Mahmoud began playing on Egyptian club teams at 12 before competing with national squads. He dribbles well for his size and has tried to develop a short hook, though his coach prefers his big men finish down low with dunks.
He did finish some breaks with slams against the Blue Devils, demonstrating the quickness and instincts that have coaches and teammates curious to see what Mahmoud does next.
”One of the reasons he’s such a good player is that he’s got a natural feel for the game,” said 6-11 Louisville assistant coach David Padgett, who works with Mahmoud and the Cardinals’ other post players. ”He’s a very smart player who understands the game, so he knows when he can be more aggressive and the difference between being too aggressive to where he’s trying to force things. … He’s kind of a catalyst for us on both ends of the floor.”
Mahmoud’s offensive role could increase when Louisville hosts Clemson on Thursday night and visits No. 10 Florida State on Saturday. Starting point guard Quentin Snider is out 2-3 weeks with a hip injury , leaving the Cardinals without their assists leader and No. 2 scorer (12.1 points per game).

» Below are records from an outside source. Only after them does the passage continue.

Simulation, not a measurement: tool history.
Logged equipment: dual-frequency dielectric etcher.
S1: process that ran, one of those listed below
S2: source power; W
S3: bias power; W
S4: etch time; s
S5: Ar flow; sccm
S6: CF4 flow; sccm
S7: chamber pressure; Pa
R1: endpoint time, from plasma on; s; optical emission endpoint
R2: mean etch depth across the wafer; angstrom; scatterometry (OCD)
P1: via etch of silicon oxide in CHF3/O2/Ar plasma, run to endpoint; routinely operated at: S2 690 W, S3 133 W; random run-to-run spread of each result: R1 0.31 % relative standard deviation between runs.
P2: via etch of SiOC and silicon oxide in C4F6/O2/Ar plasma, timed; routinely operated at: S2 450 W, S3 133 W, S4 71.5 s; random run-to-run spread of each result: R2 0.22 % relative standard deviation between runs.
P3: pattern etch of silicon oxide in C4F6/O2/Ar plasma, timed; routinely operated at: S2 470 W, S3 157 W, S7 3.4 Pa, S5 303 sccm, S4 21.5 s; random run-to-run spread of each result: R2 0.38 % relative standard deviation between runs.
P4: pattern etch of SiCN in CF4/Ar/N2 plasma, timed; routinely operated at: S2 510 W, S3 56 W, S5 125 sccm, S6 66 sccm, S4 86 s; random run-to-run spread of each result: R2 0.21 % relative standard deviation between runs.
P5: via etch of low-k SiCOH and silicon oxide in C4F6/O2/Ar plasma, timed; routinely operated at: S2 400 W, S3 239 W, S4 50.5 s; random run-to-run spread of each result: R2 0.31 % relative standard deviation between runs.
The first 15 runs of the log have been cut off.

Pitino said in a radio interview Tuesday that Louisville is experimenting with different lineups to fill the distribution and scoring void Snider’s absence has left. The coach added that players have to step up to handle the added burden, and Mitchell said Wednesday that Mahmoud’s emergence comes in handy.
”The fact that he’s such a great passer kind of helped `Q’ in a lot of ways,” Mitchell added. Snider ”could throw the ball in to Anas and he could make a play from there. It’s great to have a post player with his intelligence, especially at that size.”
Mahmoud has had plenty of time to prove it, averaging nearly 25 minutes over the past six games. Weight training has increased his bulk and endurance, not to mention a metabolism that makes it hard to tell if he eats at all. Pitino joked last week that his big man is full after just half a steak at dinner and stores food away ”like a squirrel.”
Mahmoud insists that his appetite is strong but notes that weight gain is a work in progress – just like his game. But as he works on both, his efforts are paying off.
”I always knew my body size is not my biggest asset,” Mahmoud said, ”but I can go around guys and be faster than them and even smarter than them. I’m not exactly where I wanted to be, but I’m pretty close to it. I’ve gotten a lot comfortable playing a different system and it has shown up the last couple of games.”